FRED BARNES: Boehner’s probably going to win . . . [and] all the Republicans I talked to today seem to think he’s going to win.
HUME: They don’t feel like he led them to defeat?
BARNES: No, you remember, he just came in — he’d only been the Republican majority leader for a few months, and . . . they think [he’s] somewhat of a risk taker, bolder than say, Denny Hastert was, as the leader of house Republicans before the devastation of the election. And the problem for Roy blunt is that if Boehner wins, the thought is that there will be — they will want a new face as the whip.
HUME: So, they can’t put the same team back out on the field in the leadership position?
BARNES: Yeah, probably not. Of course Mike Pence is running against Boehner and he, you know, he’s very impressive. A guy who hadn’t been there very long, but has sort of a narrow conservative base, relatively narrow and so if you had to bet, you’d say Boehner and somebody else right now. I don’t mean to rule out Roy blunt, who’s capable and well liked. But if — and then there’s one other figure here, who’s not running, who you have to pay attention to, if Blunt decides that maybe he can’t win it, then his deputy, Eric Cantor of Virginia would step in and win easily. . . .

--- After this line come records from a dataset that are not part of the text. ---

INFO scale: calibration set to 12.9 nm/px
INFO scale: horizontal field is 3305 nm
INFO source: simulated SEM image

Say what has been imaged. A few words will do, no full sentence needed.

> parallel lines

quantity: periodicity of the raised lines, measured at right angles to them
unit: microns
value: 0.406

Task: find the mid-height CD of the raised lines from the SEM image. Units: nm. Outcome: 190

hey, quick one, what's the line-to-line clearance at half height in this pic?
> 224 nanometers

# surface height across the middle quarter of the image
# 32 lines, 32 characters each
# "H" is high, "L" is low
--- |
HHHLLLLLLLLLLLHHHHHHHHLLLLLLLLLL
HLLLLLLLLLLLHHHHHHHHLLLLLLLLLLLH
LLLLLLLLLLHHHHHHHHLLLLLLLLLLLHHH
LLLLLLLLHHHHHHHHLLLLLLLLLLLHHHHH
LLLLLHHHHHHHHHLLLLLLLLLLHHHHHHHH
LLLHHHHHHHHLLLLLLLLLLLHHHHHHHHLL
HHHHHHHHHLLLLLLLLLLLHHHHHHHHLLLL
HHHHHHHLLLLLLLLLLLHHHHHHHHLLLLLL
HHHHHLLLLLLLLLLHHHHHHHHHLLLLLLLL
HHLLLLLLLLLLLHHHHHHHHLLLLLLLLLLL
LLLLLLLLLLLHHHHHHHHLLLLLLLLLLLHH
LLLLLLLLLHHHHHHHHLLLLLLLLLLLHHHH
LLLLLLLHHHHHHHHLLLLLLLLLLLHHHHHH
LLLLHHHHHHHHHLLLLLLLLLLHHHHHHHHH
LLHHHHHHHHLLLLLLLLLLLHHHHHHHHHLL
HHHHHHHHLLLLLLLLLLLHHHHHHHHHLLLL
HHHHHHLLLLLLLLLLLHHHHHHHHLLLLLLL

MICHAEL BARONE: You know, John Boehner was first elected to Congress in 1990. He’s one of the few members who says, “I remember what it was like to serve in a Democratic Congress” and he didn’t like it very much. And he was one of the sort of party rebels there. He’s a guy [who wouldn’t take] pork barrel projects for his district when he first ran for Congress.
HUME: No earmarks?
BARONE: No earmarks, no nothing. He says when he first ran he said to his constituents, “If you want a guy who’s going to bring back federal money to your district, you should vote for somebody else, because I’m not going to play that game.” He’s got a safe Republican district, so it’s easier to say that.